Monday, January 28, 2013

Godly Play: The Parable of the Leaven

My son has the flu, so we did not attend our church's brunch this week. Instead, I told both children "The Parable of the Leaven" at home. This parable is one of the core stories in the GP curriculum. It is also the shortest story of them all. Indeed, the text in the Bible is only one verse. As a result, it often gets dismissed by beginner storytellers. I remember thinking, "This is it?!" 

After the normal introduction about the gold box, how parables are gifts, and wondering about what the underlay might be,  comes this . . . 

"The Kingdom of Heaven is like a woman who took three measure of flour . . . "

" . . . and mixed them together. She hid the leaven in the mixture . . . "

". . . which swelled up and was leavened all over."

"It got big and puffy like the bread you buy in the store."

But don't let the simplicity of this story throw you off. Precisely because it is so simple, there is a ton to wonder about and discuss. What is the leaven, really, in the parable and in life? Have you ever come close to a place where this happens, not just in the parable, but in life?

At our training in Holland, the Wondering after this particular story went on for what seemed like an eternity, because we all so fully immersed in it. In fact, we would have kept on, had our fellow trainee whose turn it was to train us not stepped in to lead us into the evaluation.

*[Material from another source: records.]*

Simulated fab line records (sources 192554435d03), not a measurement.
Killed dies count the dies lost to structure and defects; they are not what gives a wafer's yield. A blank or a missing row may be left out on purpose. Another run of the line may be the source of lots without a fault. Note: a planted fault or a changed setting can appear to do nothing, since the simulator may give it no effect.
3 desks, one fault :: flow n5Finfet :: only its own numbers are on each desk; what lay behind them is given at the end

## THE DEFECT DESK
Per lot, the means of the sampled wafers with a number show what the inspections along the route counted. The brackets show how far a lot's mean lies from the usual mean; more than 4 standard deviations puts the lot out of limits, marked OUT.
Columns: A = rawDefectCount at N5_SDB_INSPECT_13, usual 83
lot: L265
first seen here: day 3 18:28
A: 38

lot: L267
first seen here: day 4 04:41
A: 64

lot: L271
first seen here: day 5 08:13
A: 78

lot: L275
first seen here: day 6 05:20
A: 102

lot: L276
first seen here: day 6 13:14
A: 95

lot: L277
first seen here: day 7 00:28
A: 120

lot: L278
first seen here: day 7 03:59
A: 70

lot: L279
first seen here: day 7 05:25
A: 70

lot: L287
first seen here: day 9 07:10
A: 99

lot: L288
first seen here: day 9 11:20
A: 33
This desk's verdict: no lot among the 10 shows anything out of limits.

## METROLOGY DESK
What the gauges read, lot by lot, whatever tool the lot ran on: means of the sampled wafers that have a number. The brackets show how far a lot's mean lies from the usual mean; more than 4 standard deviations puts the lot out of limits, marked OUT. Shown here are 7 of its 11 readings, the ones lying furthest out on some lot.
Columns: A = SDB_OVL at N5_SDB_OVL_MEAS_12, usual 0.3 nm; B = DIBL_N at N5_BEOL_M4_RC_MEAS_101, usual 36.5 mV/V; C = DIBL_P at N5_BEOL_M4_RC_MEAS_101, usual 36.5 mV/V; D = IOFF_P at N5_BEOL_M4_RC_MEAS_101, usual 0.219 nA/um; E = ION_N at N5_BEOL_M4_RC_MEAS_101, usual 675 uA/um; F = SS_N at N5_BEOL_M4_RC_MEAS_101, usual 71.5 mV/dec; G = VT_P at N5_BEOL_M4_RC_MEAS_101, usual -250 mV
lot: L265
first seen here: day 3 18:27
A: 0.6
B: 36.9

This story is also a difficult one to tell, again because it is so simple. You have to be internally okay with the language of silence and gracious in your movements. My colleague, Rachel, told this story in Holland, and I remember thinking, "I'm glad it's her and not me!" But she did an amazing job of not rushing the text or our responses, and the Wondering was some of the most thought-provoking that I've ever participated in. 

Yesterday, my son was under strict orders to only do silent wondering, since he was losing his voice. My daughter (who is 7) said a few things, but was eager to get to the Response Time, so our Wondering was a bit short. What was interesting was that she came back to the story at bedtime when she wondered what baking bread had to do with the Kingdom of Heaven? Would there only be one person in heaven and would she just be baking bread? (All this said with an irritated tone in her voice!) I reminded her that Jesus had said that his Kingdom was like this woman baking bread. I also reminded her that sometimes the door to the parable stays closed for a bit, but we can always come back again and someday it will open for us . . . 

Linked to Montessori Monday at Living Montessori Now

and Eco Kids' Tuesday at   Like Mama~Like Daughter and Organic Aspirations

and Waldorf Wednesday at Seasons of Joy

and Sharing Saturday at Crafty Moms Share


  1. Morning Miss Sheila,
    I saw this and thought that you might like it.
    Who knows, but I thought I'd pass it on (:
    I hope things are really well.
    Stay warm

    1. Those are beautiful pieces! Thanks for the link!

  2. I like this story and I love how you left your daughter to wonder some more, in a good way.

    Thank you for sharing.

  3. Thanks for writing about this - about both the beauty of its simplicity and the difficulties.

  4. Thanks for reading along, ladies! Storyteller, I'd love to know if you have done this story and how it went.

  5. I am intriqued with the act of wondering.... Thanks for sharing with us at Eco-Kids! I hope you will come link up with us again this week!!

  6. What a wonderful lesson!! Thank you for sharing at Sharing Saturday!